Monthly observed rainfall time series were temporally disaggregated to the daily time step using the fragment method. The fragment method was first introduced by Harms and Campbell (1967) to increase the time scale of standardized historical rainfall. This conversion, which has no impact on monthly averages, was necessary as the calculation of PCP20 requires daily data. For each year of observed rainfall (Yseasonal,obs) from Equation [1], a year in WFDEI precipitation was chosen as follows: if the year was between 1979 and 2019, the same year was selected in the WFDEI data; if the year was anterior to 1979, the year in the WFDEI rainfall (Yseasonal,WFDEI) with the average rainfall value closest to that of the average observed rainfall was chosen. Daily precipitation of Ysim at a given station STAi was calculated using Equation [1] (Sittichok et al. 2016):

$${\mathrm{Y}}_{\mathrm{daily},\mathrm{sim},\mathrm{STAi}}= {\mathrm{Y}}_{\mathrm{daily},\mathrm{WFDEI},\mathrm{STAi}} ({\mathrm{Y}}_{\mathrm{annual},\mathrm{obs}}/{\mathrm{Y}}_{\mathrm{annual},\mathrm{WFDEI}})$$
(1)

This disaggregation method was used for all retained stations to generate daily PCP time series while maintaining the regional variations in rainfall across the watershed.

2.4 Downscaling

The quantile mapping technique, also known as the quantile–quantile (Q-Q) transformation, was adopted to generate a climate variable’s statistical distribution to be as similar as possible to the statistical distribution of the corresponding observed variable during the historical period. According to Hakala et al. (2018), the quantile mapping technique outperforms other methods such as the delta-change approach, local intensity scaling, and power transformation. It has been proven to have higher success in reducing biases in GCM-RCM precipitation compared to other methods. First, the historical data set was separated into the calibration and validation data sets. The calibration period was composed of odd-number years in the reference period, while the validation period is composed of even-number years in the same period. Each month’s daily time series was extracted for the conforming periods from both the observational and RCM simulations (Angelina et al. 2015). Secondly, the empirical cumulative distribution functions of the observed calibrated period (FOBS) and the RCM outputs (FRCM) was developed. Finally, RCM simulations were corrected and generated for the validation period and for future periods using equation [2] for the transformation.

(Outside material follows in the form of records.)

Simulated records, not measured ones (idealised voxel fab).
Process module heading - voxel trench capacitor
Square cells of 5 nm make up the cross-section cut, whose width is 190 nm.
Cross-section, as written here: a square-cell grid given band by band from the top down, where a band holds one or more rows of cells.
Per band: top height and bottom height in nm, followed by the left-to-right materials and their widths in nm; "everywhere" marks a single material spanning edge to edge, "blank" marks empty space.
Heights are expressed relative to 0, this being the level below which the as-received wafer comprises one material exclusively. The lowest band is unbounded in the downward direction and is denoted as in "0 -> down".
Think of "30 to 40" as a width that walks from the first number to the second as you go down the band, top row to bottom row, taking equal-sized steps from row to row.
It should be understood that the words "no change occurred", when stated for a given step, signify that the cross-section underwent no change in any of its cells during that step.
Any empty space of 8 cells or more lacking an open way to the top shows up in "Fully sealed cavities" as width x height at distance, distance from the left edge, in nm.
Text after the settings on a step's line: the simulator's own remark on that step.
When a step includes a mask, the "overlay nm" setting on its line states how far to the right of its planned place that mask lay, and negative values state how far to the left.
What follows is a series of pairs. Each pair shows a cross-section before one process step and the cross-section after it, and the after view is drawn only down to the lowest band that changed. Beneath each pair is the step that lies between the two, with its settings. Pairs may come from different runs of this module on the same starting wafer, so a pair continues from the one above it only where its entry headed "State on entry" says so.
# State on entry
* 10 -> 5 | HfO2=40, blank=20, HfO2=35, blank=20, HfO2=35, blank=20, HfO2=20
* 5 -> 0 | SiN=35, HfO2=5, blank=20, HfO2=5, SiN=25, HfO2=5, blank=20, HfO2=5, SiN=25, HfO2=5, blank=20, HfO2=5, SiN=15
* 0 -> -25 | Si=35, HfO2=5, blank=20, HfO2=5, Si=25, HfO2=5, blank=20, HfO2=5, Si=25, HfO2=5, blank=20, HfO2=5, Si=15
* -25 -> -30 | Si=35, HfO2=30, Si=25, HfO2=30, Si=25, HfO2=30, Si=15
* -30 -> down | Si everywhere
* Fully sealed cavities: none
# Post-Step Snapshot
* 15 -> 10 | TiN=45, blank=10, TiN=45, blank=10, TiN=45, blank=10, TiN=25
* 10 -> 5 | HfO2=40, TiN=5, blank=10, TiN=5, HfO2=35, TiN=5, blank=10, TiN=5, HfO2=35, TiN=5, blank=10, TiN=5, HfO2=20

$${\mathrm{X}}_{\mathrm{CORR}}= {\mathrm{F}}_{\mathrm{OBS}}^{-1}({\mathrm{F}}_{\mathrm{RCM}}\left({\mathrm{X}}_{\mathrm{RCM}}\right))$$
(2)

XCORR is the corrected variable and XRCM is the extracted value from the raw RCM simulations. The probability mass function (pmf) of PCP occurrence and the probability distribution function (pdf) of PCP intensity were generated. If the pdf/pmf of the corrected value was more similar to that of the observations than that of the non-corrected value, then the Q-Q transformation was used on the future RCM simulations for the variable in question. Future values of HMD, WND, and SLR were downscaled using the nearest-neighbor approach. For each day in the future period (df), one day was chosen from the historical period from the same month (dh), and the absolute difference between the closest average temperature of df and dh was minimal. The HMD, SLR, and HMD of dh were then assigned to df.

2.5 Climate indices

Four indices were employed to analyze the evolution of extreme events in the future: total annual precipitation (PCPTOT), number of days where precipitation is above 20 mm (PCP20), the Standard Precipitation Index (SPI) and the Standard Precipitation-Evapotranspiration Index (SPEI).

2.5.1 PCPTOT

The total annual precipitation index groups the annual total precipitation on wet days, where rainfall is above or equal to 1 mm of rain:

$${\mathrm{PCPTOT}}_{,j}= \sum_{\mathrm{i}=1}^{\mathrm{I}}{\mathrm{R}.\mathrm{R}.}_{\mathrm{ij}}$$
(3)

where RRij represents the daily precipitation on wet days, for which i represents the number of days in a certain time period j:

2.5.2 PCP20

This index is the average number of days per year when the rainfall is above 20 mm. The index of PCP20 is a standardized climate extreme index (https://www.climdex.org/learn/indices/#index-R20mm). And it is also included in the definitions of the 27 core indices (http://etccdi.pacificclimate.org/list_27_indices.shtml)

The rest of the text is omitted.